Labour’s argument on the economy was condemned by the association of ‘the two Eds’ with New Labour’s record
The general election result of last Thursday will rightly be seen as epochal: for the future of the Labour Party and the Liberal Democrats; for the future of the Union in the UK; and, quite possibly, after the now certain referendum in 2017, for the future of the European Union itself.

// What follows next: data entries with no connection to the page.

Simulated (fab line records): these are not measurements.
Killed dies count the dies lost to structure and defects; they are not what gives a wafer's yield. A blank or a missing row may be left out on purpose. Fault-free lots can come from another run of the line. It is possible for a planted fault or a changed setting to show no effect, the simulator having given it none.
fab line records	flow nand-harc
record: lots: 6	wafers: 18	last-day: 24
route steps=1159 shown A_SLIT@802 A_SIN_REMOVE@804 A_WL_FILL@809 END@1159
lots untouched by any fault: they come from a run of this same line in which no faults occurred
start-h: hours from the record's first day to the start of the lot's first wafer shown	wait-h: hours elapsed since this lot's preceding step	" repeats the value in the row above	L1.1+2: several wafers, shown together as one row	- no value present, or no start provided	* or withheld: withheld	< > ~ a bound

But in one key sense there is nothing very novel about the outcome. This election was fought and won on a long established issue: economic competence. The overwhelming body of electoral research tells us that, for voters, ‘it’s the economy, stupid’. The way the economy matters is, naturally, complicated, and this was certainly true last week. Setting aside for the moment its Scottish catastrophe, the Labour Party will be puzzled why its economic case had so little traction with voters. After all, many of its particular policies – such as the cap on energy prices – resonated with an electorate which is widely hostile to predatory utility oligopolists. Likewise, much of its criticism of the tax system – such as the attack on ‘non-doms’ – succeeded in wrong-footing its Conservative opponents. And those Conservatives had a difficult economic case to make to voters. They have presided over a historically unprecedented slide in living standards; a jobs ‘recovery’ which only thinly masked profound weaknesses in an employment market characterised by increasing job insecurity; and a productivity crisis which lies at the root of the late and uncertain rise in real incomes.
Yet the Conservatives won the economic argument in the only place where it mattered: at the polling stations. How Labour puzzles out this conundrum will be critical to its future. Two delusionary accounts are starting to appear even this early. One is that the Conservatives were just lucky – in a late set of good economic outturns, in the way the global fracking revolution delivered a wider windfall. But economic ‘good news’ only works with voters if it chimes with a wider, convincing narrative about economic competence. A second self-delusionary account is long familiar on the left: that a hostile ‘Tory’ media successfully traduced Labour and spun a story about Conservative economic success. This account was unconvincing in the past, even at the height of press power: the bulk of systematic evidence told us that the ‘Tory press’ largely followed its customers, or at best strengthened their existing views. Now, with newspaper readership in sharp decline, we have good evidence that people are getting their information from more dispassionate sources – the broadcasters – and their opinions from the chaotic, uncontrolled world of social media.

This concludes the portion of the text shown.